To show transmutation of separate property to marital property requires evidence of owner’s clear intent to contribute the property. Commingling is not enough. Wife’s contributions to Husband’s separate property did not transmute into marital property, but did support an equalization payment to Wife in proportion to her contribution. Court of Appeals awards Wife slightly less than Circuit Court.
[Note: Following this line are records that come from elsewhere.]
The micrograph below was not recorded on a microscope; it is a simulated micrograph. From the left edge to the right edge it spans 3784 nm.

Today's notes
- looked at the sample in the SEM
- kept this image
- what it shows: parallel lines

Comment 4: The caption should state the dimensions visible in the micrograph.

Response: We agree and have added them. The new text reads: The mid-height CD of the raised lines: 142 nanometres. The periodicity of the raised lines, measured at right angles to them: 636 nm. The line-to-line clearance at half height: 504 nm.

Sheilafaye Goodwin, Respondent, v. Charles Lewis Goodwin, Appellant
Missouri Law pertaining to Marital and Separate Property
Section 452.330 governs a trial court’s distribution and classification of marital and non-marital assets. That section requires that the trial court set aside to each party their non-marital property and divide the marital property equitably. Generally, property owned by one spouse prior to the marriage will remain non-marital property and will be awarded to the owner of that property. Moreover, "property which would otherwise be nonmarital property shall not become marital property solely because it may have become commingled with marital property." Property acquired before the marriage and which remains titled in the name of the original owner is separate property unless the record shows that the owner intended to change the status of the property from separate to marital.’ By contrast, if the owner intended to change the status of the property from separate to marital, it becomes marital." To transform the nature of the property from separate to marital, "[a] ‘clear intention’ to contribute to the community or to the other spouse must be demonstrated." "[C]ourts must set aside a spouse’s separate property in dissolution cases, and property is deemed separate or marital based on the source of funds that financed the purchase
In this case, Husband purchased the property years before the marriage. While the parties discussed placing both of their names on the real property’s title, Husband declined to do so. Essentially, the trial court held that because Wife made financial contributions to improve the real property, there was an implied agreement to transmute the property. Wife did not testify that Husband indicated that he intended to make a gift of the property to her. Rather, the record reveals that she improved the property largely to raise her own standard of living and not to increase the value of jointly owned property. This is statutorily insufficient to transmute the property. "Property which would otherwise be nonmarital property shall not become marital property solely because it may have become commingled with marital property." Other than this commingling, there is no evidence that Husband intended to change the nature of the property. "A commingling of nonmarital and marital property will not transmute nonmarital property into marital property unless the owner intended to convert the nonmarital property to marital property." Kinsey-Geujen v. Geujen, 984 S.W.2d 577, 579 (Mo. App. W.D. 1999). The court’s statement, that the "commingling of both of their non-marital assets transmuted this real estate into marital property" is, therefore, a misapplication of the law.